Quiet young watchmaker Cyril Hare yearns for adventure, and one day a dying man staggers into his London shop and dies. He leaves behind a mysterious watch, and Cyril leaves behind his ordinary life taking ship for India in order to discover more about it. What he does find is more adventure than he could possibly imagine, mostly taken in the company of tall tale teller and general rascal Sir Paul Lindley-Small.
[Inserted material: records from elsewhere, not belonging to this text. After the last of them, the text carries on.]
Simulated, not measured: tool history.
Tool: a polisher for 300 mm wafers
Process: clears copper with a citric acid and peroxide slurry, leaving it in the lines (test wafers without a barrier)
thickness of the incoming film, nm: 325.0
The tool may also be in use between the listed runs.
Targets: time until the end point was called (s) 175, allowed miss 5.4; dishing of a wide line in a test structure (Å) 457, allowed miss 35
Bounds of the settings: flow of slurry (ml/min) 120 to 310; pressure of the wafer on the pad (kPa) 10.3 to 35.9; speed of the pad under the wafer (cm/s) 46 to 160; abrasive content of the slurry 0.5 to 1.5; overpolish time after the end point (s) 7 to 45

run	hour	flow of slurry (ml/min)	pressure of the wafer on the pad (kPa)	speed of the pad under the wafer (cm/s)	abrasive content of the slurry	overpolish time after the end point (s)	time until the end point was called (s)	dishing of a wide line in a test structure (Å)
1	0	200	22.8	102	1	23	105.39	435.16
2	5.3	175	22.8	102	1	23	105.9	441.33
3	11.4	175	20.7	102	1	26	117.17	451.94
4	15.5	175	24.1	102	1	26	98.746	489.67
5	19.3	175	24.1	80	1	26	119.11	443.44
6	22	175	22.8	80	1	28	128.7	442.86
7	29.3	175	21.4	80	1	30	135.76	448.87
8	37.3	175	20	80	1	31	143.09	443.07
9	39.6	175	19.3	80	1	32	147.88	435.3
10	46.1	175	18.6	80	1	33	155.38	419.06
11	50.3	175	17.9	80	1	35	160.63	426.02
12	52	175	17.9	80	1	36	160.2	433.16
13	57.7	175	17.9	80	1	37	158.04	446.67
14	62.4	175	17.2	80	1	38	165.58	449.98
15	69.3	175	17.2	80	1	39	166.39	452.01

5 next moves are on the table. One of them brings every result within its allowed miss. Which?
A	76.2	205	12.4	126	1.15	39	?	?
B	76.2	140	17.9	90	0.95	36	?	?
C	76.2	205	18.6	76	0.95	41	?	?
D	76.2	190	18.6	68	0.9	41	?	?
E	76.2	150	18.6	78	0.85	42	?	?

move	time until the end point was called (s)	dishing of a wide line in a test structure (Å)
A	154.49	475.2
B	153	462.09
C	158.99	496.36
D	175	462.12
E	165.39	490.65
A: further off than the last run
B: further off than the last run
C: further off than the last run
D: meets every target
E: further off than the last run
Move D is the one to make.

They don’t make them like this anymore says new author Bruno Hare, but actually they do as he has just written this book…and a jolly good thing too. If you, like this reviewer, love the novels of authors like Rider Haggard and Kipling then this is definitely your bag. You can find pretty much everything you can imagine in here if you have read these other works, from mountain villages filled with the descendents of lost kings to assassins, treasures, dodgy soldiers and more.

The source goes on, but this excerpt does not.